I'm reading a lecture about Fourier series ,
and it says that you can represent any continuous function as Fourier series.
There's a given example:
Let $f(x) = x$. $f(x) \approx \sum_{n=1}^\infty \frac{2(-1)^{n+1}}{n}\sin(nx).$
So I can understand that $5 = f(5) = \sum_{n=1}^\infty \frac{2(-1)^{n+1}}{n}\sin(5n)$
According to wolframalpha, the sum of this series is $\approx -1.283$
What is wrong here ..?
On
Fourier Series are used when considering periodic functions, i.e. functions which repeat after a given interval. Both sine and cosine are periodic functions; they repeat every $2\pi$.

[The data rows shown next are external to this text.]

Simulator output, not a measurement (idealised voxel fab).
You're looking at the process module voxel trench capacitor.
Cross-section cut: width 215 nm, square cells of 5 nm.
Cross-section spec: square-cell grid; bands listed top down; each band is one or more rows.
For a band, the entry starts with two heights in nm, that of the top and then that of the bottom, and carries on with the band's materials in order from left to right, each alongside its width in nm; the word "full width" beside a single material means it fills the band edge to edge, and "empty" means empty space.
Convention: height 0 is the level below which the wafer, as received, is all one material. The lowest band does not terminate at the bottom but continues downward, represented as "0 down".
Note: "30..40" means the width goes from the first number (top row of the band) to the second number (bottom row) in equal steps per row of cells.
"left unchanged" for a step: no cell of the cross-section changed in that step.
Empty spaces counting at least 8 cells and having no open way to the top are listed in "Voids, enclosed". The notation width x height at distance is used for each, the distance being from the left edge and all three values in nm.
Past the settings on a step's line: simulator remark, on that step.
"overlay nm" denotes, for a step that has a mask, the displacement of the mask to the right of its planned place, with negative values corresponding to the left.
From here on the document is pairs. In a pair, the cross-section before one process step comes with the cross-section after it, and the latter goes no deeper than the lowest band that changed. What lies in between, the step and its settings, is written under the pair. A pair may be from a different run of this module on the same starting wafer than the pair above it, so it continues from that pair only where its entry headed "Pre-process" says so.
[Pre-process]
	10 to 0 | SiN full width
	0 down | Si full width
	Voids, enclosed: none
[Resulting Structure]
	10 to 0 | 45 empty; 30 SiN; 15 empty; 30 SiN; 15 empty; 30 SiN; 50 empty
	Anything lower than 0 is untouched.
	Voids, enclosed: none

The Fourier Series that you have given above is for the "$2\pi$-periodic extension" of function $\mathrm{f}(x)=x$. This graph is just $y=x$ when $-\pi < x < \pi$, but then it repeates over and over:
The Fourier series you give above approximates this periodic function. Below are plots of the first five and then first 20 terms of the Fourier Series:
The periodic extension does not have the property that $\mathrm{f}(5)=5$. When $x$ is bigger than $\pi$, the function repeats. We have $\mathrm{f}(x) = \mathrm{f}(x\pm 2\pi)$. The Fourier Series that you give has the property that $\mathrm{f}(5) = \mathrm{f}(5-2\pi) = 5-2\pi \approx -1.2831853$
On
For $x\neq k\pi$ , $k\in\mathbb{Z}$ , we have
$$\sum_1^\infty\bigg[2\,(-1)^{n+1}\frac{\sin nx}n\bigg]=i\ln e^{-ix}\quad\iff\quad\sum_1^\infty\bigg[2\,(-1)^{n+1}\frac{\sin 5n}n\bigg]=5-2\pi$$
The idea is that $\ \ln e^{i\alpha}=i\alpha\ $ only when $\alpha\in(-\pi,\pi]$, otherwise, it's a periodic function. Basically, you have to first subtract $\pi$ from $\alpha$ (thus determining the offset from the end of the interval), then calculate its remainder when divided through $2\pi$ (which is the length of the interval), and subtract $\pi$ yet again (since the interval starts at $-\pi$). Most falsehoods are in reality half-truths: The trouble with your formula wasn't so much that it was completely wrong, but rather that it was only local, limited to the interval $(-\pi,\pi]$.
This Fourier series represents the function in the interval $(-\pi,\pi)$ and converges everywhere to $f$ in that interval.
As you can already see from the formula, the Fourier series is periodic with period $2\pi$, it can therefore impossibly represent $f(x)=x$ on the entire real axis.
Note that already for $x=\pm \pi$ it doesn't represent $f$ anymore since $\sin(\pm n \pi)=0$ for all natural numbers $n$.
As noted in the comment by ccorn, this also explains the value you got. Since $3\pi>5>\pi$ you are in the period $(\pi,3\pi)$, therefore the value of the Fourier series there should be $5-2\pi\approx-1.283$.